Assault style weapons sales have increased since the latest shooting as they did after the Aurora shooting, and people are claiming their 2nd Amendment rights as they hoard the killing machines. They are joining the NRA in record numbers, 8,000 per day since the Newtown shooting. The local gun show here in Winston-Salem had record numbers of people buying guns and ammunition.  A school board appointee was quoted in the paper today saying that he believes in the 2nd Amendment and believes certain school staff should be trained and armed.
People say they need the weapons to defend family, self, property and freedom. They say they need them to defend themselves against the government.
Assault style weapons are nothing but human killers. They have no other purpose. I thought our government was “of the people, by the people, and for the people.” We are the government. We are protected by the largest and most powerful military in the world. Why do citizens need to be armed with weapons that are only used for the purpose of mass killing?

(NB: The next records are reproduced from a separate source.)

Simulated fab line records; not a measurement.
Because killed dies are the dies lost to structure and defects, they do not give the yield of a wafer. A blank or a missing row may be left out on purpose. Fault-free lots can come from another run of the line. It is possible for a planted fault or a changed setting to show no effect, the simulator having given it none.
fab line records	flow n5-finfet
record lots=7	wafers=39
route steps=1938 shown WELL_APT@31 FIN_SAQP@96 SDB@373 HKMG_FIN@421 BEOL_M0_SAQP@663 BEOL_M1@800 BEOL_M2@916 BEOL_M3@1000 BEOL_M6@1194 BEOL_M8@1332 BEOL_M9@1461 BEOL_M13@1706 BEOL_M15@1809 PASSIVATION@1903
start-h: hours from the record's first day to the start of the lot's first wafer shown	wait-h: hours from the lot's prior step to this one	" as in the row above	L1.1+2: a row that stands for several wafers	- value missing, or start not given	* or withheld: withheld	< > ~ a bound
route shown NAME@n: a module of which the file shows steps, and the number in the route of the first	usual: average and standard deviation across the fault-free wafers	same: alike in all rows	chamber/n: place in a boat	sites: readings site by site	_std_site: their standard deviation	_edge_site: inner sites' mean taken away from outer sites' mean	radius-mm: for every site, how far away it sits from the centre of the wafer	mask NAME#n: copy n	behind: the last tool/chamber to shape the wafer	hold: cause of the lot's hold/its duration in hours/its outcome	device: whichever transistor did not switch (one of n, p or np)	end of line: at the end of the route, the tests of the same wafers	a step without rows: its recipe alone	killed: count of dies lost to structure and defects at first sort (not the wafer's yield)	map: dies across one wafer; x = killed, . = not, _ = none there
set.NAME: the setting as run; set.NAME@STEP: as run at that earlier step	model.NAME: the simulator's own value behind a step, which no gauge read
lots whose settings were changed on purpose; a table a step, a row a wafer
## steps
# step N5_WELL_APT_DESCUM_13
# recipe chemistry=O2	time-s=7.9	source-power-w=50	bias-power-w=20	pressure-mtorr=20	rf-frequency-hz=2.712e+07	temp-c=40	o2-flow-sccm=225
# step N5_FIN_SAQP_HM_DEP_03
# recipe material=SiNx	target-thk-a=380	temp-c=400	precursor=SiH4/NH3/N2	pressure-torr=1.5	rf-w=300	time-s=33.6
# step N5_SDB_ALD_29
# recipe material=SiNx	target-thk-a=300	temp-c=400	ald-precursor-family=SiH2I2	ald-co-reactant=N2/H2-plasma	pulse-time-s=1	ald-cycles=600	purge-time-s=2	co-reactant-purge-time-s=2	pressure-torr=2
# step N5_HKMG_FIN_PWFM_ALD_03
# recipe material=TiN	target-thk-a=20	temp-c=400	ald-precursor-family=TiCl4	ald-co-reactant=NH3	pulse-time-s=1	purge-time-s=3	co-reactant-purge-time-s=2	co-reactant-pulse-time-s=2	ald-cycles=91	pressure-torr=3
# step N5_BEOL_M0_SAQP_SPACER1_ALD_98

Instead of protecting freedom, they are quickly taking our freedoms away.  When I told my husband Ronald about an article I read in the paper yesterday morning where new technology 3D printers can print out plastic parts that can be assembled to make an assault weapon that cannot be detected with metal detectors, he said, “Pretty soon they will have to strip search every person who is traveling somewhere or going into certain buildings or areas, and we are doing it to ourselves.”
What the 3D printer is capable of producing - assault style weapon's parts for assembly

The NRA came out with its statement concerning the Newtown shooting. 
“If it’s crazy to call for putting police in and securing our schools to protect our children, then call me crazy,” LaPierre told NBC’s David Gregory. “I think the American people think it’s crazy not to do it. It’s the one thing that would keep people safe and the NRA is going try to do that.”
 That’s nothing new to me. There was a police officer at every urban school my daughters attended. But LaPierre also suggested that if the teachers had been armed, fewer people would have died. That statement carries a lot of assumptions, like teachers should increase their already overwhelming responsibilities and that every teacher would be happy to carry a gun and perhaps shoot to kill. It also assumes that the teacher who shoots to protect the children is a crack shot and wouldn’t shoot any innocent children or adults in the process of taking out a shooter, or maybe the additional deaths would just be considered collateral damage.
A company is marketing body armor that fits into school knapsacks. The inserts cost about $150, which means only kids of well-to-do parents would have access to them. It also means that parents would need to train their children to place the knapsacks in front of them if someone comes into their classrooms shooting. The body armor will not stop bullets from a gun such as the Bushmaster the Newtown killer used. It also will not stop the damage we are doing to our children in this gun-oriented society.
This stuff makes me sick. Is that where we are headed? Our children’s innocence is being stolen, their lives taken, in the quest for individual freedom. Let’s stop the craziness.
President Obama said, “These tragedies must end. And to end them, we must change.”
Yes, we must change. Nothing is clearer to me. More guns and more killing are not the answer. More stringent gun ownership requirements are needed. But even more so, we need to lay down our assault style weapons.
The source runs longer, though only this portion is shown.